Romania's richness in natural resources has been an important trigger for some of the world’s largest players in the sector for the last 25 years. Onshore reserves of oil and gas, copper, gold, coal as well as other resources have been complemented in the past years by offshore oil and gas reserves discovered in the Black Sea. The exploitation of gas deposits in the area is among the top priorities for the first EU Energy Security Strategy, which aims to reduce Central and Eastern Europe’s reliance on imports via Ukraine. However, this is subject to available transportation capacities outside Romanian borders. Royalties and other related fees to be paid by investors are still competitive and it is a realistic expectation that they will remain so.

As an industry, energy offers the entire range of value-added and speculative investment potential, despite the legal challenges. Domestic and trans-national projects involving Romania are already ongoing or in the pipeline, and being targeted as the best investment opportunities.

Romania’s agriculture capitalises on one of the lowest prices per hectare of land in Europe and the availability of approximately 500,000 hectares of tradable land. This means a high potential for speculative investments, estimated to reach up to 800% return on investment. Romania also has one of the largest agricultural surfaces among EU countries, with approximately 8% of the total agricultural surface in the European Union, in addition to high fertility or low costs for the restoration of lands and the continuation of non-reimbursable EU funding.

Construction, manufacturing (primarily automotive) and services (such as renting, financial services, healthcare and transportation) are also among the key growing industries. In recent years, industrial parks have become increasingly attractive to both domestic and foreign investors seeking efficient infrastructure and logistics (easy access to public roads and utilities) and financial benefits. Presently, Romania is a hub for over 80 industrial parks, generally located in the vicinity of urban areas.

Given Romania’s highly developed internet infrastructure, world-leading internet speed and strong pool of young and skilled tech talent, the IT sector has become a heavyweight, with technology being considered a primary stepping stone for growth. The city of Alba Iulia has become the first “smart city” in Romania aiming to integrate and utilise technology to increase the efficiency of processes, reduce administrative costs, bureaucracy and corruption concerns, facilitate communication with local authorities and improve the overall quality of city life. If implemented successfully, this pilot project is expected to be replicated in other large cities throughout the country.

While Romanian software developers are giving entrepreneurship a go and designing products for the global market, the start-up environment has seen a massive increase in funding, with crowdfunding becoming an important avenue of financing early-stage entrepreneurial tech projects. Notable support is coming from the Bucharest Stock Exchange and from large corporations with a presence in Romania.

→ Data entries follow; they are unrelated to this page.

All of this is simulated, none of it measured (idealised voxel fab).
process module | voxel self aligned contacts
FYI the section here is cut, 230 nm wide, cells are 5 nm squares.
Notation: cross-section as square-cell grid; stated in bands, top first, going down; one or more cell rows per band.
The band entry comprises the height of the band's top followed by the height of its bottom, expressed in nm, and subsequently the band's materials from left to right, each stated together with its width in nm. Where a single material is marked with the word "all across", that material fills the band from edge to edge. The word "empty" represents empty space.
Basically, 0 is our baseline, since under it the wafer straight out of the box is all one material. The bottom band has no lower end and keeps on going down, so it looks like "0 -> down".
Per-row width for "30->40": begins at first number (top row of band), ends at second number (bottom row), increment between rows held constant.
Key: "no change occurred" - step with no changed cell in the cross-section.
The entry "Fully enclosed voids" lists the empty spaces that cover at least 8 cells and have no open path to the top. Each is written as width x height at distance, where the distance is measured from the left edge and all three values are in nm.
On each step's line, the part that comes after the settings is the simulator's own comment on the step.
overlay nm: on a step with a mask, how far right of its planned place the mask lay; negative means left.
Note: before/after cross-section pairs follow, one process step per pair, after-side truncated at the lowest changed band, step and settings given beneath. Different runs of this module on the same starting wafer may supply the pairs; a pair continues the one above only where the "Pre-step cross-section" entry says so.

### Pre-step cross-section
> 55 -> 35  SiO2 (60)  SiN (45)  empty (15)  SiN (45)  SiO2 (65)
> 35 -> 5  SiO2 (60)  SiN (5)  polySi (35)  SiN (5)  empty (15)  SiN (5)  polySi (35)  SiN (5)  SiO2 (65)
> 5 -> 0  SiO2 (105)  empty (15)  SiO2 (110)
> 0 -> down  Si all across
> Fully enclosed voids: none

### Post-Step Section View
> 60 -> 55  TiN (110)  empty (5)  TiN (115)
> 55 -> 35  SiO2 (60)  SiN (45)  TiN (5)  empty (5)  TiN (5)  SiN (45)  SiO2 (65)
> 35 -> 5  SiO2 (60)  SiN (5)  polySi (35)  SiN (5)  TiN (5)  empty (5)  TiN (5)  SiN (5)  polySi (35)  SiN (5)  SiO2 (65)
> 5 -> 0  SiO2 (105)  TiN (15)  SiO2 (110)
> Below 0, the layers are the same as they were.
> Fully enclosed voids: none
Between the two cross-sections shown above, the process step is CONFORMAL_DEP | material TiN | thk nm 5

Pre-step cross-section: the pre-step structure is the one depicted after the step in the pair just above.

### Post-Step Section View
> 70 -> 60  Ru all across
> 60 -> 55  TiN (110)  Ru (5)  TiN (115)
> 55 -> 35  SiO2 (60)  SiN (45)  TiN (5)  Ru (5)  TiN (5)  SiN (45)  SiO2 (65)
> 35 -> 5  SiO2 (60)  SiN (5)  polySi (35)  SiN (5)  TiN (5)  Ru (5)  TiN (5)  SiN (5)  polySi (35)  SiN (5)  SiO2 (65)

With the backdrop of the country’s economic and institutional profile, which has been very briefly presented above, it has become a largely shared view that Romania is inadvertently perceived as investment-difficult by window-shoppers but is justifiably recognised as a true window of opportunity for investors with long-term strategic vision. Romania’s investment potential has remained high and the country has thus maintained its preferred position among peers, prompting existing investors to continuously expand and consolidate their positions in the country, to preserve the prime mover’s advantage.